Lawmakers are remaking NASA in order to leave parts of the agency's earth science program untouched but remove its climate change research.
It's still unclear exactly how lawmakers plan to transform NASA's mission, but Republicans and Trump administration officials have said they want the agency to focus on deep-space missions and away from climate change research, which is a part of its Earth Sciences Division. That has created uncertainty about the fate of the Earth Sciences Division, which accounts for about $2 billion of NASA's $20 billion budget.
At a House Science, Space and Technology Committee hearing yesterday, Chairman Lamar Smith (R-Texas) said he wants a "rebalancing" of NASA's mission. The lawmaker told E&E News he wants the agency to reprioritize its mission because the Obama administration cut space exploration funds.

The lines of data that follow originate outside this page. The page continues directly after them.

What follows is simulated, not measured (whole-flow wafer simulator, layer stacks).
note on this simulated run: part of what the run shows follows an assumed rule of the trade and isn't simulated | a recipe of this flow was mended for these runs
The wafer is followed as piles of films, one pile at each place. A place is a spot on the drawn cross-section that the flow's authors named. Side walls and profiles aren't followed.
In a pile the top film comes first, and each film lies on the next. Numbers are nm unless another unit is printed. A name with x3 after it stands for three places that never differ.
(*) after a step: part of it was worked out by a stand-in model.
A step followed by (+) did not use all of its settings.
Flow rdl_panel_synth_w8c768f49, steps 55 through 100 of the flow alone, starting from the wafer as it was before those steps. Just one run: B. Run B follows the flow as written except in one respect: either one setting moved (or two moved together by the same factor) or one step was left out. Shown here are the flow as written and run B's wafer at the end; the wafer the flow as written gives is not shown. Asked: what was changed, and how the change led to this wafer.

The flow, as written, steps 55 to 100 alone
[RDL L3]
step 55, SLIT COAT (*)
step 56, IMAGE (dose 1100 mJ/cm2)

Specifically, that could mean NASA's work on climate change would go to another agency, with or without funding, or possibly would get cut. Smith and other Republicans avoided laying out specifics but acknowledged that earth science at NASA would likely face some significant changes in the near future.
"By rebalancing, I'd like for more funds to go into space exploration; we're not going to zero out earth sciences," he said. "Our weather satellites have been an immense help, for example, and that's from NASA, but I'd like for us to remember what our priorities are, and there are another dozen agencies that study earth science and climate change, and they can continue to do that. Meanwhile, we only have one agency that engages in space exploration, and they need every dollar they can muster for space exploration."
A reauthorization bill could pass the Senate as soon as today and would allow President Trump to introduce a fiscal 2018 budget request that could allow the administration more input on NASA, Smith said.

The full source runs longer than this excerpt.